Big butterstick summer squash, what is your destiny?

Fee-fi-fo-fum! I smelled a bunch of zucchini recipes.

The summer squash plants at VHHQ are starting to produce. The crop this year may not be great. It’s been a cool summer in Madison.

But I’ve already plucked a butterstick as big as my forearm and a pool ball as big as a softball. Leaving summer squash on the vine even a day too long can result in monster vegetables, and giant squash can taste woody. Please pick small squash. Resist the urge to buy beast squash at the farmers’ market. It won’t taste good, and it will be hard to chop. With squash, bigger is not better.

It happens, though, to many gardeners: a veggie hides under leaves, and you become the proud owner of a comically large squash.

Try making zucchini bread, muffins, or cake to disguise the fibrous quality of these king-sized veggies. Sugar, eggs, butter, and flour make just about everything better.

I don’t find much difference in taste among summer squash, so I swap buttersticks for zucchini all the time.

I want to make lemon-zucchini cornmeal cookies from the September 2009 issue of Everyday Food.

I have designs on the following summer squash recipes:

Summer squash gratin, from 101 Cookbooks.
Lasagna tart, also from 101 Cookbooks.
Chocolate zucchini cake, from King Arthur Flour.
Zucchini chocolate chip cookies, from “Animal, Vegetable, Miracle,” by Barbara Kingsolver.
– Summer squash salad, from the September 2009 issue of Martha Stewart Living.
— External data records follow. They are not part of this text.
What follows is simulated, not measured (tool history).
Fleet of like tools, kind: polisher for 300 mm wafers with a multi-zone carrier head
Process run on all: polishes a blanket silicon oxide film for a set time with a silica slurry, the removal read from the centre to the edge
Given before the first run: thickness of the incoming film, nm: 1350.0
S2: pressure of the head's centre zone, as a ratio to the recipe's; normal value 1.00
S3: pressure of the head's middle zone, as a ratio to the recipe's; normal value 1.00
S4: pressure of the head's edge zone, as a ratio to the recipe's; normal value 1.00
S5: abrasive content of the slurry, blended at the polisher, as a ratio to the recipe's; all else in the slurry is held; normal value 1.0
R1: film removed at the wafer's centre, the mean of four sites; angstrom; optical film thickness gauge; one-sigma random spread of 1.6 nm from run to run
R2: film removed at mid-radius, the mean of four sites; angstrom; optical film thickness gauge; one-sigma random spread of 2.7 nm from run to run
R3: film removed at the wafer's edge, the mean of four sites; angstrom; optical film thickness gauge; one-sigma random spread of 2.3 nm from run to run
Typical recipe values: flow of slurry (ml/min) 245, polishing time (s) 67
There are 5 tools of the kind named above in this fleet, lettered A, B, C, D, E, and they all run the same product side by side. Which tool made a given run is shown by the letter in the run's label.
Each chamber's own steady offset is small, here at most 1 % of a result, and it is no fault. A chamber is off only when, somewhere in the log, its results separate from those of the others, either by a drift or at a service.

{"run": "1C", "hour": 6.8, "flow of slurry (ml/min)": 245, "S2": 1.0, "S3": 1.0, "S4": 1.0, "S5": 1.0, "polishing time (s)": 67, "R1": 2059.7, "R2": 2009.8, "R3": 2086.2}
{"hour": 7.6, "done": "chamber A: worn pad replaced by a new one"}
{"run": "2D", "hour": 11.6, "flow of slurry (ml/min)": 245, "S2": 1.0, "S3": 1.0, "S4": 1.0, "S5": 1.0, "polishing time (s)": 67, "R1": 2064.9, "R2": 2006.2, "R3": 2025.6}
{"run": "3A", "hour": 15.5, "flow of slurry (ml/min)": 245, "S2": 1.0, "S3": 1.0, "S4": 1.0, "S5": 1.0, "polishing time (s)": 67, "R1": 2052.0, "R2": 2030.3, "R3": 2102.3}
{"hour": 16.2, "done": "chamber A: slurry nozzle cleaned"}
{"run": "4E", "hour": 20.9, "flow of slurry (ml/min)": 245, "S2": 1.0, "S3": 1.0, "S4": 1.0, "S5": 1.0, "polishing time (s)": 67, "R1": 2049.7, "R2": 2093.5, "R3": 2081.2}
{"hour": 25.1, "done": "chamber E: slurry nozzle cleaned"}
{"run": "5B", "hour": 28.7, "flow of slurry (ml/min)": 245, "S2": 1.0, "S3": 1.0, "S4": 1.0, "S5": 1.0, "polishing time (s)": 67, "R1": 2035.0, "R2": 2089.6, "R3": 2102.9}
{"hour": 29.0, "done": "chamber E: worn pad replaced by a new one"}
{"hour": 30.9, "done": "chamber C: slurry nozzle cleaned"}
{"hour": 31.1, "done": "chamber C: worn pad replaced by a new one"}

The chocolate cake is one of my favorites; the summer squash makes it incredibly moist. Many people who eat it are surprised to learn it contains a ton of summer squash. The other recipes are new to me. If I have enough squash, I will cook them all, and I’ll probably make some zucchini bread and stir fry along the way.

Removing extra moisture from butterstick and pool ball squash makes recipes less watery.

Consider this the first entry in my zucchini diary of ’09.

What are your favorite summer squash recipes?